M. Hardy's aesthetics of disinvitation are reaffirmed by the fact that there does not appear to be an actual door. Getting inside requires more than galvanizing a certainty of one's metaphysical being; the determined shopper is forced to hurl her full body weight across panels of amber glass until a secret hinge eventually yields, allowing her to stumble inside, stripped of pride and balance. It is a somewhat Masonic experience; you realize that there were no witnesses to your fall from grace because everyone who works there seems to be somewhere in the back, and it's really dark in there (and therefore grace arguably never hath left you).
The floors are black leather strips cut and arranged to resemble wood planks; the benches are black powder-coated industrial I-beams. Gray shoebox-size cubes appear to have crystallized like raw lithium formations in corners of the space. This is where constellations of M. Hardy's signature items are displayed: unisex suede desert boots ($490) and high-top sneakers with Velcro ankle straps, in kicky flavors like heathery flannel, charcoal patent leather, gold lamé ($520).
The staff, once inspired to participate, is particularly lovely and laid-back in that casually hospitable, elegant French way -- no fussiness or pretense, and a rather effortless way of dealing with customers.
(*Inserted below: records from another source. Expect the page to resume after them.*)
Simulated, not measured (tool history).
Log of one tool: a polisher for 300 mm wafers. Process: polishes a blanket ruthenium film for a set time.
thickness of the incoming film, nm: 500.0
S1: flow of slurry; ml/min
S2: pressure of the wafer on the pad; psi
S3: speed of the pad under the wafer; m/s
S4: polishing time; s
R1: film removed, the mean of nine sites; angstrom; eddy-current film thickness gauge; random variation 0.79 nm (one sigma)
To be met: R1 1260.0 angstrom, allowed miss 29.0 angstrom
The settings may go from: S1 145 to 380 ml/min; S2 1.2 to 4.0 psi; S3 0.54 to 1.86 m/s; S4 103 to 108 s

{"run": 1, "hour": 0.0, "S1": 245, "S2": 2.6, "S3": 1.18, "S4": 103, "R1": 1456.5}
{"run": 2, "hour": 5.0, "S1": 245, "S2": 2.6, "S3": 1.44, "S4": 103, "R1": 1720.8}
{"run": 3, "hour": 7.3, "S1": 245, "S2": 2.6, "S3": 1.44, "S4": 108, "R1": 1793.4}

At one point, I heard thumping and fluttering and looked toward the street, thinking that perhaps a rash of adolescent doves had performed a group suicide against the window. But no. An incognito Andy Samberg and a comely model-slash-actress seemed to be leaving mime handprints all over the glass, apparently having the same problem I had with the Zen koan of the doorless door. We watched in silence until they passed the initiation and lurched inside.